Terminology linter for a given subject area text
Project description
termlint
Terminology linter for projects — extracts terms from code/docs and verifies coverage against your glossary/ontology.
What Is termlint?
termlint is a CLI tool for terminology quality checks in text/documentation workflows.

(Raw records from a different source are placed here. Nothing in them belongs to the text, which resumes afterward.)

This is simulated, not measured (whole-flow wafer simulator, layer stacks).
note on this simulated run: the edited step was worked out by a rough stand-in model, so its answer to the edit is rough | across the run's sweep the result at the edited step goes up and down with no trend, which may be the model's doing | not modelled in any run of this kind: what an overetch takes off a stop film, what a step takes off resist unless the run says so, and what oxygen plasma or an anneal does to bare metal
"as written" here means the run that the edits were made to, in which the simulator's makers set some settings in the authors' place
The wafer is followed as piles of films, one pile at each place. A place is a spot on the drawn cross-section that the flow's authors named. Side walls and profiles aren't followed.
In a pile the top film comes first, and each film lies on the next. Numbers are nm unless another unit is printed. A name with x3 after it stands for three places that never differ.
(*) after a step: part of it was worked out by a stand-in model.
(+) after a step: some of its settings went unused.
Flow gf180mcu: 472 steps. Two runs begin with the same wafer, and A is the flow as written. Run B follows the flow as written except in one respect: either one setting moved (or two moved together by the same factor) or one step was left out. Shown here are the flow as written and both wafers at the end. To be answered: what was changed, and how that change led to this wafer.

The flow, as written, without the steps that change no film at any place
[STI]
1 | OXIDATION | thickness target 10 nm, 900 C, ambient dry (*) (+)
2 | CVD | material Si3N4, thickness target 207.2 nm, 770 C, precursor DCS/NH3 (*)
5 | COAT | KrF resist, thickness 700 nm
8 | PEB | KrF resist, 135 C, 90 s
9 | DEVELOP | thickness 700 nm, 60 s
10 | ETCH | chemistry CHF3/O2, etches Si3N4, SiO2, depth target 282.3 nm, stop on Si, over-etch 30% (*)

- extracts term candidates from text
- verifies terms against your glossary (
exact/fuzzy) - generates JSON reports (
verification,ontology_update,quality_gate,extraction) - helps bootstrap and evolve glossaries (
glossary from-report,glossary merge)
Concept
Raw Text → Parallel Extractors → Async Pipeline → Glossary Match → Quality Report
↓ (rules,cvalue,keybert) (norm,filter,rank) ↓
TextEntityStream ────────────────────────→ Coverage 90%
Async functional pipeline with composable stages and universal TextEntity model.
Alpha Status
termlint is currently alpha.
Implemented and supported now:
- rule-based extraction (
RuleExtractor/ spaCy) - verification:
exact,fuzzy - report export: JSON (
extraction,verification,ontology_update,quality_gate) - glossary tooling:
glossary from-report,glossary merge
Planned / not implemented yet:
- extractors:
CValue,KeyBERT - processing stages:
filter,rank - verification stages:
semantic,ensemble - exporters: HTML, JUnit
Compatibility Matrix
| Dimension | Current support |
|---|---|
| OS | Linux, macOS, Windows (CLI, JSON workflows) |
| Python | 3.12.x |
| Required extras | termlint[base] |
| Core deps from extras | spacy, rapidfuzz |
| Default spaCy model | ru_core_news_sm |
| Console/output language | English-only CLI and report metadata |
| Tested text languages | Russian (ru_core_news_sm), English (en_core_web_sm) |
| Other languages | Possible via rules.model, but not yet validated in the alpha test matrix |
Language Support Policy
termlintpipeline is language-agnostic in design, but extraction quality depends on the selected spaCy model.- Officially tested in alpha:
- Russian with
ru_core_news_sm - English with
en_core_web_sm
- Russian with
- Other spaCy language models can be used via
[tool.termlint.extraction.rules].model, but should be treated as experimental until formally tested. - CLI messages and generated report metadata are in English.
Quick Start
- Install:
# Recommended for CLI usage (isolated global tool)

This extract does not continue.